The Queen of Spades

Pyotr Ilyich Tchaikovsky
Welsh National Opera
Wales Millennium Centre, Cardiff
(2009)

Production photo

This production was afforded a right royal welcome when it premiered at the New Theatre, Cardiff, back in 2000. And, despite its running time of three and three quarter hours, half an hour longer than advertised, it is indeed a cracker.

Written late in his career when Tchaikovsky was at the peak of his creativity, the opera, based on a novel by Pushkin, was an intensely personal project for the composer who was experiencing considerable distress in his personal life.

The tone of the opera is dark, far more so than Eugene Onegin, even though it initially also centres on someone falling in love. What The Queen of Spades is really about is obsession and fate, both very much on Tchaikovsky's mind.

Herman, the chief protagonist, has fallen in love with Lisa, the ward of the Countess. His ardour wins her over, despite her betrothal to another, and she commits herself to him. But Herman's obsessive nature now fixates on his lack of money and he decides to force the Countess to tell him the secret of her former success at gambling and to use that knowledge to win a fortune.

The original director, Richard Jones, has won many accolades for his work and the production bears the stamp of his striking visual flair and sense of design. With designer John Macfarlane, Jones accentuates the sense of deprivation and drabness of the country which is here updated to the 1900s.

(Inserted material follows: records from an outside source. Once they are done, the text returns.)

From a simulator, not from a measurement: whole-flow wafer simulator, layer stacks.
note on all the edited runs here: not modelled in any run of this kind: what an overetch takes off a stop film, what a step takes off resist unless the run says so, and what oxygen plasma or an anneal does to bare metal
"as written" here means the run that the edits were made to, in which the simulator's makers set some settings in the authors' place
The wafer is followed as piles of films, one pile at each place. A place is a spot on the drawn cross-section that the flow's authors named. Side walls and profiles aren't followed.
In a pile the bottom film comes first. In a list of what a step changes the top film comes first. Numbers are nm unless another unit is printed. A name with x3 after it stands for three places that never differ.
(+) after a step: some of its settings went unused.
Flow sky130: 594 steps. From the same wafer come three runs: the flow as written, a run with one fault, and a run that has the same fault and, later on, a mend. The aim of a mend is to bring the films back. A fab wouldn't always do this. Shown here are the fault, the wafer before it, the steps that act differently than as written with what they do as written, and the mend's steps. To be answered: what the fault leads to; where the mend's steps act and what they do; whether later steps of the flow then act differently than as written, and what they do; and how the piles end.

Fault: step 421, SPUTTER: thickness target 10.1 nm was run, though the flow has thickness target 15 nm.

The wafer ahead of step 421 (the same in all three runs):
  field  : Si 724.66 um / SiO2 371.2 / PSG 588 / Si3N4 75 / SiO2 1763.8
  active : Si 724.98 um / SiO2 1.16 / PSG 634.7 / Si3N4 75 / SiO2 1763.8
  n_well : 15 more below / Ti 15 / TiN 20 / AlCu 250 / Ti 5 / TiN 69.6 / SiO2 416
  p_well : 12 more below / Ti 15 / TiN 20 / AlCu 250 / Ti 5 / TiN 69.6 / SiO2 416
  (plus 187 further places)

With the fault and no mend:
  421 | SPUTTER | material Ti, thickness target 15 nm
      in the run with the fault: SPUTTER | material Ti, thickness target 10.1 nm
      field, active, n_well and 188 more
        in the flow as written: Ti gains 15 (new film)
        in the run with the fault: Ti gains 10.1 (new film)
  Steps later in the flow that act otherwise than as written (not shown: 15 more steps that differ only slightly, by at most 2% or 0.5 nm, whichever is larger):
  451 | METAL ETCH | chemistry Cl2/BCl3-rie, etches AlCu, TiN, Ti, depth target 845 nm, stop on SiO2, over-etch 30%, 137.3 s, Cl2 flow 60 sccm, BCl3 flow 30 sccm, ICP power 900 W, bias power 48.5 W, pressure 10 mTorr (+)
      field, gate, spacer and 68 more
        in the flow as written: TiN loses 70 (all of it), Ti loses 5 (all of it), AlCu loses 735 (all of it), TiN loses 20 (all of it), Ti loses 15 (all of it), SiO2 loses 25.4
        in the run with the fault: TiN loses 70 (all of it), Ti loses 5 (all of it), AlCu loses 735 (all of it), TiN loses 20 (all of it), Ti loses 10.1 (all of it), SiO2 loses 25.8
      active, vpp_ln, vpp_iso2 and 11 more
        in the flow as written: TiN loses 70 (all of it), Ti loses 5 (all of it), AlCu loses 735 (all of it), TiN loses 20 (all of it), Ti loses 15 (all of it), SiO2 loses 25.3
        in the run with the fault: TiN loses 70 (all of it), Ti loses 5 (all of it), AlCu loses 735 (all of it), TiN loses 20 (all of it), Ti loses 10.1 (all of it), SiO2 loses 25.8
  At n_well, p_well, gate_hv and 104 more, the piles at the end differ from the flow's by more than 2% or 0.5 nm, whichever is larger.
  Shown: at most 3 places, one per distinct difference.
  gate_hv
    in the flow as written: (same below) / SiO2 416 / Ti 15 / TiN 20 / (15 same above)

Dark colours predominate. The second set features a distressed interior à la Katie Mitchell, and the sense is of better times having passed, a theme echoed in a number of the arias as when Polina's sings, 'in Arcadia'. "In the morning of my life what was to be my future was the grave", a lament later picked up by Lisa herself. Even the crowd, in the first scene, who bustle about enjoying the spring weather, chorus, "Have fun my dears, the sun does not shine often".

There are a number of arresting visuals. At the beginning of the production, the curtain rises to reveal the image of an attractive young woman. Then another unfurls over it showing the same person, now old and desiccated - youth, beauty and hope all yield to time. We fleeth, as it were, as a shadow.

In another scene we look down, as it were, on the bed in Herman's bedroom which has been raised to the vertical. As we watch him toss and turn we see the sheets move and a skeletal figure emerge and take him in its embrace.

The work reveals the full brilliance of Tchaikovsky's compositional skills with the score ranging from elegant ballroom music; ersatz folk tunes; lyrical arias and music which for me recalled Janacek and the equally obsessional Jenufa.

The principals are excellent, as are the chorus, with special mention to Misha Didyk, as Herman; Tatia Monogarova as Lisa; Dario Solari as Prince Yeletsky and Ann Murray as the Countess. The conductor is Alexander Polianichko.